Those same four members also indicated they would support allocating an additional $30,000 to the Crescent City-Del Norte County Chamber of Commerce and Visitors Bureau in the city’s 2022-23 budget. Crescent City already allocates $72,000 to the Visitors Bureau and Chamber and offers space at the Crescent City Cultural Center to the nonprofit organization at no charge.

“Sixteen years ago, the realization was that we need a big investment if we’re going to begin to introduce ourselves to the world as a travel destination,” said Councilor Blake Inscore, who has been involved with the Visitors Bureau since he was elected to the City Council about seven years ago. “We worked along the way and a lot of people have done a good job, but we really didn’t catch the momentum until the last three years when we brought on a professional marketing firm to help us do what we envisioned many years ago. The investment is paying off, there’s no doubt about that.”

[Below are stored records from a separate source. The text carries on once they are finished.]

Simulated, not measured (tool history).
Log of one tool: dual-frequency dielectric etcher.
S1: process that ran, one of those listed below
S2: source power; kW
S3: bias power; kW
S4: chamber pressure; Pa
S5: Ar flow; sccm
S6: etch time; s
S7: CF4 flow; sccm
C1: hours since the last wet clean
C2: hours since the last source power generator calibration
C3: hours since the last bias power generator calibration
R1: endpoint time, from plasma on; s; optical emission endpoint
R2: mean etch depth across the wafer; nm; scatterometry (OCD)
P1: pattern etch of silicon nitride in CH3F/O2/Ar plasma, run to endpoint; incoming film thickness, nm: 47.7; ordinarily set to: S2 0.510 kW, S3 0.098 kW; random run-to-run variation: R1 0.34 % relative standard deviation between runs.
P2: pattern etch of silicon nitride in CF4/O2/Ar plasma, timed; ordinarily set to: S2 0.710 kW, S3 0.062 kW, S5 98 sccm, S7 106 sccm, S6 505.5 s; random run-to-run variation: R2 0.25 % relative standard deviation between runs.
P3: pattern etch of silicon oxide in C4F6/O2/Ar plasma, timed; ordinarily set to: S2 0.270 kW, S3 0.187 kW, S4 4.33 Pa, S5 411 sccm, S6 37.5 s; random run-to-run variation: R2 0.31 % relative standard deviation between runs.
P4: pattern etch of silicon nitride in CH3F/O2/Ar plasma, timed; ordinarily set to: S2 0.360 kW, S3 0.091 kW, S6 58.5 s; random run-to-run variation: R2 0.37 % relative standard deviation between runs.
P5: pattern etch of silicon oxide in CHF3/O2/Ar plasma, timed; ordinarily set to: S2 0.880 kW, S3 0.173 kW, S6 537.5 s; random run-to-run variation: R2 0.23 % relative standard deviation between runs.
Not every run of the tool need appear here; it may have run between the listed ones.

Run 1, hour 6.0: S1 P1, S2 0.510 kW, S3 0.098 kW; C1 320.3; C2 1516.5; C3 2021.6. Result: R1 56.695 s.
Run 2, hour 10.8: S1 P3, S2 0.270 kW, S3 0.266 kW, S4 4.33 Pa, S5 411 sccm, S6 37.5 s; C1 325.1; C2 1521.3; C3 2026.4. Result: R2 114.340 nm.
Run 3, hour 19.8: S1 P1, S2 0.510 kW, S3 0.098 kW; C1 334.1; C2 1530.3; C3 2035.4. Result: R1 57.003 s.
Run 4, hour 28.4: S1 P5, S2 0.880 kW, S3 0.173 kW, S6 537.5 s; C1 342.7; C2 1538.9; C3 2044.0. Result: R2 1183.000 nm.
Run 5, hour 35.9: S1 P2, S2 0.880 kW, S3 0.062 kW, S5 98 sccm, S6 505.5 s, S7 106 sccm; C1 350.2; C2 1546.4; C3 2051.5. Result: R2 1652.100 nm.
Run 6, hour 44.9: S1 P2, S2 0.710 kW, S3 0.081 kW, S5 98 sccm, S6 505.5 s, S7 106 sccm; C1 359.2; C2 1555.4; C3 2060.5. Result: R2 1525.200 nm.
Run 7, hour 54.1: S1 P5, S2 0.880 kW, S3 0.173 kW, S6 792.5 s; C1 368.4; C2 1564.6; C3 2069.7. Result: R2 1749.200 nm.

Inscore and his colleagues on Monday approved a $24,000 marketing agreement with Braillard, founder and creative director of Oregon-based LuLish Design. Crescent City Mayor Jason Greenough was absent.

According to City Manager Eric Wier, the marketing agreement came out of direction the City Council gave to city staff at the last budget meeting. The Council directed staff to allocate $8,000 toward marketing efforts for Lighthouse Cove RV Park, the Fred Endert Municipal Pool and “our parks in general.”

Under this agreement, Braillard will promote Crescent City at the Travel and Adventure Show in Santa Clara this month, according to the city’s recreation director, Ashley Taylor. Braillard is developing trifold brochures promoting the RV park, Beachfront Park and pool with updated photography and expanded distribution.

Crescent City will be featured alongside Del Norte County in four bi-monthly ads in AAA’s Via Magazine, which is sent to association members in Oregon and Idaho. Braillard will also be tasked with developing the Lighthouse Cove RV Park website.

According to Taylor, Braillard will transform the RV park’s website into a “vibrant standalone site” that will promote local attractions and events while offering online booking services.

Taylor said city staff will recommend the city retain Braillard’s services beyond the end of the 2021-22 fiscal year with a focus on developing a website for the Fred Endert Municipal Pool.

“We’ll also be securing a half-page ad in the popular Discover Del Norte visitors guide,” Taylor said. “Crescent City will also be featured in a full-page co-opted guide with Visit Del Norte County, an in-room hotel guide distributed in Crescent City, Brookings and Gold Beach.”

Braillard began working with the chamber of commerce and visitors bureau in 2019. At the visitors bureau’s annual year-in review of its marketing efforts, Braillard said the number of campaign impressions is up by over 233 percent from last year — going from about 7.4 million to 24 million.

Braillard said lodging tax in Del Norte County increased by about 128 percent on average from the previous year, though those numbers don’t include the revenue that’s allocated to the Crescent City Harbor District.

“Due to this success, the county increased our funding by $30,000 for this fiscal year, which really enabled us to do a lot more over the last several months, which has been exciting,” Braillard told Councilors. “Crescent City’s room tax report (shows) an average 31 percent increase over the first two quarters of the fiscal year and consistently sales tax collections have been up.”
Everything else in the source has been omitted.